If the pressure were infinite, the spring wouldn't move at all. In fact it would move backwards.

The solution to the problem requires solving a differential equation. Someone suggested that the air could be treated as incompressible. I doubt that is true. In order to get velocities in the range of half the speed of sound, significant pressure will be required. Even a pressure as little as 15psi would compress the air to half its volume.

I'm not familiar with the details of the physics involved, but my guess is that the problem requires solving a non-linear differential equation that has no analytic solution. That means there is no simple formula that can be applied.

Ken

This is going to be used in building a bolt action airsoft gun.

It fires a 6mm sphere, that weighs about .2 grams.

I need to generate enough pressure to move it at around 500-550 fps.

Just to make sure I'm understanding this correctly: We have a spring pushing a piston in a .5 inch bore of 1.5 inch length compressing air which will exit a 3mm dia. orifice at the end of the bore to drive a 6mm x .2gm spherical projectile out of a 6mm+ dia. muzzle of unknown length.
We've got the projectile size and weight and the muzzle velocity and the dimensions of the air chamber. Do you have an intended muzzle length? With the muzzle length we can calculate the force necessary to push the ball at 500 fps. Then we can calculate the spring requirement and finally determine what might be going on in the compression chamber.

Chris

As Chris said, I think we need some more details such as is this thing is completely manual? i.e. no miniature compressed air cyl? I am assuming that's the case and that you are going to have some kind of built in mechanism to recoil the spring and lock it in position ready for release by the trigger mechanism.
I would attack this in another manner. Firstly, assuming the 3mm orifice isn't actually a valve (to stop/start air pressure to ball) that you didn't tell us about, then I believe the only reason you need the step (orifice) at all is so that the ball can't roll backwards and drop down into the air cyl. Therefore make the step 5mm diameter as this will minimise the pressure drop and resulting energy loss that would otherwise be caused by a 3mm orifice.
What comes to mind for me is the following:
I assume the ball doesn't get loaded by just dropping it down the barrel but instead gets loaded by some kind of loading mechanism (i.e. from a hole in the side of the barrel and that hole gets covered up (sealed) by this loading mechanism) If that's the case, I would have a screw on barrel and just ahead of the ball I would machine a groove in the barrel and fit an O-ring. This will stop the ball from dropping out of barrel and more importantly provide initial resistance when fired.
So the spring and piston in the air cyl you described are recoiled (i.e. spring fully compressed), load ball, pull trigger, piston is released and during that microsecond, air pressure rises to overcome the resistance offered by the O-ring acting against the ball, and finally ball is fired from barrel.

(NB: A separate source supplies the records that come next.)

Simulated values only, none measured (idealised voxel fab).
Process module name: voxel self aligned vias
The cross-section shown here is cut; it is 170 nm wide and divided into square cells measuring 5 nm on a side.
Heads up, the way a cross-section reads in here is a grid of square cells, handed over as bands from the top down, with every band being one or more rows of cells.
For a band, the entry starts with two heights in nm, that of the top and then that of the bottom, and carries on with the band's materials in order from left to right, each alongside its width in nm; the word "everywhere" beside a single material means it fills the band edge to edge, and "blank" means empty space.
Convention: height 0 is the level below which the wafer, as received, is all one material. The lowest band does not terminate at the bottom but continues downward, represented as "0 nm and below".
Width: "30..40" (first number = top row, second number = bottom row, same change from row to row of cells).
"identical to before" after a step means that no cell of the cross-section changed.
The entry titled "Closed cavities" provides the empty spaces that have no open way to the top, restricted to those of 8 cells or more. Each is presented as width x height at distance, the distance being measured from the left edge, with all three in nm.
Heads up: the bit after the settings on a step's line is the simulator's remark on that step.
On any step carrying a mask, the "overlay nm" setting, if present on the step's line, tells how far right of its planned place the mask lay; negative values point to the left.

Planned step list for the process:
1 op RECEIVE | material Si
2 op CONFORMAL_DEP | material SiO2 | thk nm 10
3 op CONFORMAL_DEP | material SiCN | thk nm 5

Personally I wouldn’t waste my time doing any theoretical pressure calculations. Volume calcs yes, but pressure no. Work out the volume of the compression chamber from the face of the recoiled spring and piston assembly to the back of the ball. I would make the barrel volume (from the front side of loaded ball to end of barrel) which translates to length, about 2/3 of compression chamber volume. Why? Because theoretically they should be of equal displacement but in reality (A) a bit of extra volume (in the comp. chamber) is used up during the compression phase and (B) faster projectile speed will be obtained if we don’t stop air flow at the exact moment the ball leaves the barrel. A little bit of extra air behind the ball at this time helps.
Now, the reason I said not to worry about the pressure calculations is that put simply and assuming the volume calculations in relation to barrel length have been done correctly, if you go to your local industrial supplies place and buy a range of comp. springs it will cost you about $10 and take about 30 minutes to find out which spring works best. Test it firing in hard foam and see which fires deepest from a given distance. Starting from weak springs going to strong, you will find that the speed will increase quite rapidly with spring tension increase but then there’ll be a point where it won’t get faster. This point is determined by factors such as: the restriction size at the smallest point (= 5mm) cannot flow air any faster, the weight of the spring and piston assembly trying to accelerate, etc. The factors affecting the equation are so many that it’s not worth attempting.

Maybe I’ve assumed wrongly and the 3mm restriction is required because it’s actually an air valve. If this is the case then I would still use the same volume calculations to determine barrel length except that comp. chamber is measured to back of valve not ball. And determine your spring requirement by testing as per above.

The barrel is 6.03mm inside diameter.

The bb's are roughly 6mm.

The barrel length will be about 650mm, no more than that.

As for the reasons on the calculation, I'd like to know that is possible to do what I want.

If the calculations show that I need a 30lb spring to reach 500 fps. It wouldn't be worth the effort.

However, if the calculations show that I can do it with a 8lb spring. I'd be more willing to give it a go.

As for the 3mm openning. The reason for this, as stated above, is for loading of the bb.

On the end of the cylinder will be a stem roughly15mmx6mm with a 3mm through hole. The stem will also be turned on the outside for a small oring to seal the barrel to keep the pressure from escaping back along the stem.

The stem is used for pushing the bb into the barrel from a magazine. As for stopping the bb from rolling out the end of the barrel. I planned on using a small detent, but an oring could serve the same purpose.

Thanks for all the help.


*edit*

Added picture of existing cylinder. I'm looking to make one smaller than this and recreate the feeding mechanism. This is identical to what I plan on making, but should give a better idea.

Just a comment, your interpretation may vary. . .

There has been a lot of good information given on the static aspects of this problem – the pneumatics portion. However, there seems to be some speculation on solving the dynamic aspects of the problem. Not that speculation is bad but, in this case it is not necessary. This problem is rather easy to solve and is a “classic” problem that is covered within the first few weeks of a Fluid Dynamics Course.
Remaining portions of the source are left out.